By Theresa Thompson, Timeless Travels Arts Correspondent


Stonehenge © English Heritage.



Towering above the grassy Wiltshire countryside, Stonehenge is perhaps the world's most awe-inspiring ancient stone circle. This seemingly timeless site with its majestic trilithons – trios of enormous stones, two vertical and a third set across the top like doorways - are not only visible from far across Salisbury Plain but also seem to beckon us into its mysteries.


Throughout its history this iconic British monument has spurred the imagination and given rise to myths and legends. That sense of awe, the power of this place, persists today. Over a million people visit the monument each year, with numbers peaking in 2019 with 1.6 million visitors.


“The mystery of Stonehenge is a source of enduring fascination for every generation who visit or catch a glimpse of its distinctive silhouette,” says Dr Neil Wilkin, curator of the British Museum’s British and European Bronze Age collections, as well as the outstanding exhibition The world of Stonehenge.
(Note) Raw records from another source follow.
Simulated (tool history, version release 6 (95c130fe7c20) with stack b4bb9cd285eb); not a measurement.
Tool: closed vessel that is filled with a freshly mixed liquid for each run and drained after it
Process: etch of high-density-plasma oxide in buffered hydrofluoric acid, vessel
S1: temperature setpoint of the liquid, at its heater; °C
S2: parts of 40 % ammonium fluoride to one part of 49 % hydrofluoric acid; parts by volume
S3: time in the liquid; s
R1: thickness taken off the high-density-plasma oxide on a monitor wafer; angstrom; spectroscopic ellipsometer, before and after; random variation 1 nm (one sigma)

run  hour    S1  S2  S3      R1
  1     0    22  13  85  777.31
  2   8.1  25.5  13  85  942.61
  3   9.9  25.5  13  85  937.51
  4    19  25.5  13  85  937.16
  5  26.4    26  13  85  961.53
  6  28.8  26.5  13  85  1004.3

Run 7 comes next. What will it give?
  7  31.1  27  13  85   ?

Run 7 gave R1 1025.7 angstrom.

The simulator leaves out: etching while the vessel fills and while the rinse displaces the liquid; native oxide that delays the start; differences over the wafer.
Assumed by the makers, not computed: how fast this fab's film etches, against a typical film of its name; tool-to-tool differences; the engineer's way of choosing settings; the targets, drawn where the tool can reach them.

Stonehenge © English Heritage.



That striking silhouette is there, simplified, in one of the first objects you see in the exhibition. It is a souvenir, an ancient one, a little pottery cup resembling Stonehenge found near Ayton Moor in North Yorkshire. Dating from around 1800-1500 BC, it most probably was an incense burner or a holder for burning embers that cast light like a starburst through its ‘trilithon’ openings. It is similar to a cup buried with a powerful woman near Stonehenge.


Objects like these, made hundreds of years after Stonehenge took the form familiar to us today, encapsulate the far reaching importance and enduring fascination of the monument, says Wilkin.


They underline the fact that Stonehenge was already ancient to the people of its time. Before the first stones were raised the surrounding area was already an established and impressive place. For instance, there had been a circular earthwork surrounding a space cleared with antler tools around 3000 BCE, and at nearby Larkhill a communal monumental enclosure that had enshrined solstice alignments from as early as 3750-3650 BCE. This may have inspired the community to bring huge bluestone boulders from west Wales – requiring an epic journey of 140 miles - for the ‘first’ Stonehenge.


The Stonehenge we think of today was built 4,500 years ago, at around the same time as the Sphinx and the Great Pyramid of Giza in Egypt. But between about 5,000 and 3,500 years ago the whole Stonehenge area witnessed immense activity and underwent myriad transformations. It was one of the most remarkable eras on the islands of Britain and Ireland, witnessing huge social and technological revolutions and fundamental changes in people’s relationships with the sky, the land and one another.


With over 430 objects on view from across Europe, the UK’s first ever major exhibition on the story of Stonehenge aims to set the site within the context of these changes and tell the complex human story behind the stones.


Gold flange twisted spiral torc. 1400-1100 BCE. Dover, UK. © The Trustees of the British Museum.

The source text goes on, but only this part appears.